I have the equation $(a + kb)^2 = c$ where $a$ is a vector, $b$ is a unit vector and $k$ and $c$ are both scalars. By $^2$ I mean vector length (is this the correct notation?)
I am trying to solve for $k$, but I am not sure where to start.

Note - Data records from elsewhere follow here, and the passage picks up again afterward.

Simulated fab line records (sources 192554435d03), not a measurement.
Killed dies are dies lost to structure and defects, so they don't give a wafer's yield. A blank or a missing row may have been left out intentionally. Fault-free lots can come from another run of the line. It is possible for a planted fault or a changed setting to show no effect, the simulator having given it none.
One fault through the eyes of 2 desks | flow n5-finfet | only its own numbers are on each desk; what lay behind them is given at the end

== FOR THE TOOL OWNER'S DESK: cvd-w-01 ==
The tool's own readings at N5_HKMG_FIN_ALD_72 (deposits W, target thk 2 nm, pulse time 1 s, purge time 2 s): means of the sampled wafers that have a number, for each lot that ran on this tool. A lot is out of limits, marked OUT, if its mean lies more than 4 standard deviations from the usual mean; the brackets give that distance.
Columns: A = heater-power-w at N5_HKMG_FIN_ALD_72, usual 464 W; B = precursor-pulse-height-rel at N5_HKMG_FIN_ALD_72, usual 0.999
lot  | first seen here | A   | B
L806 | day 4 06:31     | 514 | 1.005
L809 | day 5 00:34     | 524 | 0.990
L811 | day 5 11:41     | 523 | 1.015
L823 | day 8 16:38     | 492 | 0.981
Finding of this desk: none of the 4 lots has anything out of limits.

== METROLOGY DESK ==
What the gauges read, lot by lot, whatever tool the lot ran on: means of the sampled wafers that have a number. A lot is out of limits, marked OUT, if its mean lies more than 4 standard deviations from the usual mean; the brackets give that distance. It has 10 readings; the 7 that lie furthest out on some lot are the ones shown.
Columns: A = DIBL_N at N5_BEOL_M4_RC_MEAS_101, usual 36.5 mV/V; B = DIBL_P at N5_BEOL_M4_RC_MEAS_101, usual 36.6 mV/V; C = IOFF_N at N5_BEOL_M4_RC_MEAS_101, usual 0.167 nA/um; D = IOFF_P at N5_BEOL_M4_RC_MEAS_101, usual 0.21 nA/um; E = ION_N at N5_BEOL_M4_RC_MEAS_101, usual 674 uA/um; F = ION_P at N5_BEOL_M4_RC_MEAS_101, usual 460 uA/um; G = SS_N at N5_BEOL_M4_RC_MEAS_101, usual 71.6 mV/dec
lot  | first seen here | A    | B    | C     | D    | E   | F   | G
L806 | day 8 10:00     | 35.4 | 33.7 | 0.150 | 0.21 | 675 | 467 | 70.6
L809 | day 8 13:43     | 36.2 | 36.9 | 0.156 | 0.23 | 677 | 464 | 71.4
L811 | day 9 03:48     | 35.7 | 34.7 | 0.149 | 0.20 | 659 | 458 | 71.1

I have noticed when I plot this graph there is sometimes no solution for $k$ (for example if k is less than $a^2$ and $b$ is perpendicular to $a$), is it possible to solve the lower bound?
On
HINT
Recall that
$$\vec v^2=\vec v \cdot \vec v=|\vec v|^2$$
therefore
$$(\vec a + k\vec b)^2 = (\vec a + k\vec b)\cdot(\vec a + k\vec b)=|\vec a|^2+k^2|\vec b|^2+2k|\vec a||\vec b|\cos \theta=c$$
$$k^2+2k|\vec a|\cos \theta+|\vec a|^2-c=0 $$
and then
$$k=\frac{-2|\vec a|\cos \theta\pm \sqrt{4|\vec a|^2\cos^2 \theta-4|\vec a|^2+4c}}{2}=-|\vec a|\cos \theta \pm \sqrt{c-|\vec a|^2\sin^2 \theta}$$
You can use the scalar product and use $|v|^2=v\cdot v$ for any vector $v$. Then $$|a+kb|^2=(a+kb)\cdot(a+kb)=|a|^2 +2k a\cdot b + k^2 |b|^2.$$ So your equation for $k$ becomes the quadratic $$ |b|^2 k^2 + 2(a\cdot b)k+ |a|^2-c =0.$$ You can now solve using the usual solution formula for quadratics (and you find out when there is no solution).